# Is it okay to continue a story?



## Cuddle-Bunny (Jan 17, 2011)

Hi, I came onto the site because I enjoyed a lot of the stories that were here and I planned on writing my own stories. But... I read one story by an author while I was writing other stuff and their story gripped and held my attention, but it had a rather unfortunate end for the character.

My problem is this... just for kicks I started writing about that same charter five years down the line to give them a bit of a break. 40pages later, it is longer than the original posting. The story was writen about three years ago and there have been no additions to it. Is it alright to post my story which takes up where the author left off?

The story is one of yours JP if you're out there. Just wanted to say... I loved it! Would like your permission first before posting it.


----------



## JP. (Jan 20, 2011)

Hi, I saw this post by chance and it happened to be about me! Rock on.

I assume you're talking about Heavy Debt? My unfinished novella. I don't mind, I'm still battling writer's block to produce any new story. Go right ahead. Let me know when you have anything.
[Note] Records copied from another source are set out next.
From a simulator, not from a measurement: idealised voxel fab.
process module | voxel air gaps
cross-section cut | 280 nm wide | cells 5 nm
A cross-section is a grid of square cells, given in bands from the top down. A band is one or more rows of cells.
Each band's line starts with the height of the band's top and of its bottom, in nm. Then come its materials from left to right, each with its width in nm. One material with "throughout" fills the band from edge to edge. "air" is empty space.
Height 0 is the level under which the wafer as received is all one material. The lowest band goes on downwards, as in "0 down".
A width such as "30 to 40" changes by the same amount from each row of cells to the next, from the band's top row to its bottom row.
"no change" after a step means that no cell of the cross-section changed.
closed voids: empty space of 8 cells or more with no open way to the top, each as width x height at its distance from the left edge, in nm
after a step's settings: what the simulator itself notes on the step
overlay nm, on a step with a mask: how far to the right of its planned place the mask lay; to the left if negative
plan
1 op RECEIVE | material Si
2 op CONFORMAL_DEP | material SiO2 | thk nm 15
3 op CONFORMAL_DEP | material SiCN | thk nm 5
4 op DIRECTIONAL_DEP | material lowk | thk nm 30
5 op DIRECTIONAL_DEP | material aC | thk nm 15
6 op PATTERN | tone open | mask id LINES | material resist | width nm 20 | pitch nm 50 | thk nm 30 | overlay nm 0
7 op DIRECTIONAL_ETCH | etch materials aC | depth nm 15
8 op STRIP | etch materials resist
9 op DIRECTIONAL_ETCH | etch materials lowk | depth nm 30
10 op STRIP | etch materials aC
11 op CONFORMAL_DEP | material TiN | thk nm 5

I actually get asked this more often than you think. I leave a lot of my stories (finished or not) with the potential for sequels.


----------



## Cuddle-Bunny (Jan 24, 2011)

Sorry, I've tried sending the file to you. I even tried posting it here, but for some reason it just won't go. It keeps coming up as "invalid file"... what ever that means. So I will have to rewrite it as a post, and that might take a while...

ho hum...
Sue


----------



## Lou Grant (Jan 25, 2011)

Cuddle-Bunny said:


> Sorry, I've tried sending the file to you. I even tried posting it here, but for some reason it just won't go. It keeps coming up as "invalid file"... what ever that means. So I will have to rewrite it as a post, and that might take a while...
> 
> ho hum...
> Sue



You can find the procedures for posting a story and also a link to the posted rules here.


----------



## Forgotten_Futures (Jan 31, 2011)

IIRC the list of accepted filed types for direct posting is incredibly short, and doesn't include anything modern (.docx or .odf, for instance). And I think the most you can put in a given post is about equivalent to 8 pages of 12 point TNR or Arial.


----------



## Perry White (Mar 15, 2011)

Attachment Key

*Filetype	Max Filesize Max Width Max Height*

bmp 19.5 KB 620 280

doc 97.7 KB - -

gif 97.7 KB 620 280

jpe 19.5 KB 620 280

jpeg 117.2 KB - -

jpg 117.2 KB - -

pdf 19.5 KB - -

png 19.5 KB 620 280

psd 19.5 KB - -

txt 48.8 KB - -

zip 97.7 KB - -


----------



## Perry White (Mar 15, 2011)

I spent a few minutes formatting that all nice and pretty, and that's how that came out. Phooey.


----------



## Forgotten_Futures (Mar 15, 2011)

You do realize jpeg and jpg are the same thing...


----------



## Perry White (Mar 17, 2011)

Yes, but that doesn't mean that everything will recognize the file name if it's the alternate type. It was copy and pasted from the forum attachments page, so I imagine that it can get picky.


----------